Though most of Sal’s work is on our farm, she obligingly took a field trip last Wednesday to Damariscotta, 20 minutes up the coast. There, she – with some help from Hilary and me – plowed a garden plot on the Damariscotta River Association‘s Round Top Farm. This garden will be managed by students at Great Salt Bay Community School (GSB) and much of the produce donated to local food pantries in conjunction with the Twin Villages Foodbank Farm, which is also on DRA land.
Second through fourth graders walked the short distance from GSB to the farm to see Sal in action. We provided some context for the work that we were doing and then students had an opportunity to watch Sal plow and harrow the garden before rewarding her with pets and snuggles. As I’ve seen happen time and again with this charismatic horse, the youngsters were spellbound, and made short work and relaying stories of their personal connections with horses. When I asked them to guess how much Sal weighs, answers varied from ten pounds to 4000. There was a collective “whoa!” when I revealed the correct answer – 1800 pounds – and one young man took mere moments with a furrowed brow to compute how many Sals it would take to equal the weight of his favorite dinosaur (120!): “Anything you need to know about dinosaurs, I’m your guy,” he stated proudly.

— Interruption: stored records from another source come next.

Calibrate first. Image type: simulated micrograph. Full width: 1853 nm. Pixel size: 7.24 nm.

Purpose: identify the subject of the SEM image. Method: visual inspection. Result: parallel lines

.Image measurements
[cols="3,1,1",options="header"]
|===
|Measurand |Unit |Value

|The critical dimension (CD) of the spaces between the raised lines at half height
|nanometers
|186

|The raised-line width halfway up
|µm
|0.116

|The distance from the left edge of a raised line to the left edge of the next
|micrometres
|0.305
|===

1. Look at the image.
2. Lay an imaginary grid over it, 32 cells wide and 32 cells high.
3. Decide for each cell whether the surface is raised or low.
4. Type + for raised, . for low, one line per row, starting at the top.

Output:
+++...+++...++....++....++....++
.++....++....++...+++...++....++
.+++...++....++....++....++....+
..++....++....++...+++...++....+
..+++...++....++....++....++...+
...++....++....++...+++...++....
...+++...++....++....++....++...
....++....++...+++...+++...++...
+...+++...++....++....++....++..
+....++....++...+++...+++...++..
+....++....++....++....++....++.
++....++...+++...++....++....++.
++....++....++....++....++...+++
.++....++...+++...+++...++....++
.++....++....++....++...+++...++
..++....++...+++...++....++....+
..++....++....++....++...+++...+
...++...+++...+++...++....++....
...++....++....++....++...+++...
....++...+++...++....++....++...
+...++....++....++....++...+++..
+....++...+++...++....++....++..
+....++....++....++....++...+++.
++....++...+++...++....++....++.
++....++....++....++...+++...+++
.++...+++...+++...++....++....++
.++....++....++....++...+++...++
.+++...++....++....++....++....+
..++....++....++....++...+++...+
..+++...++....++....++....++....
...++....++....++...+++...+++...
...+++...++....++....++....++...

For many years, this garden site has been used as parking for large events at the Round Top Farm, so the soil is compacted and has proved difficult to till or turn by hand. Margaret Coleman, former Chewonki Farm Manager and current Agriculture Coordinator at GSB, reached out to the Chewonki farm crew this winter with the idea of using Sal to turn over and break up the soil. We immediately saw the functional and educational potential of the plan and set about to make it happen. It was one of our first days of brilliant sun after what seems like weeks of chilly rain, and looking down from the small garden atop the hill toward the water, it was a pinch-me kind of beautiful. The work was hard but successful, and the horse was a dream. We look forward to future intersections with GSB’s garden program. Perhaps this is the start of a new part-time job for our full-time horse?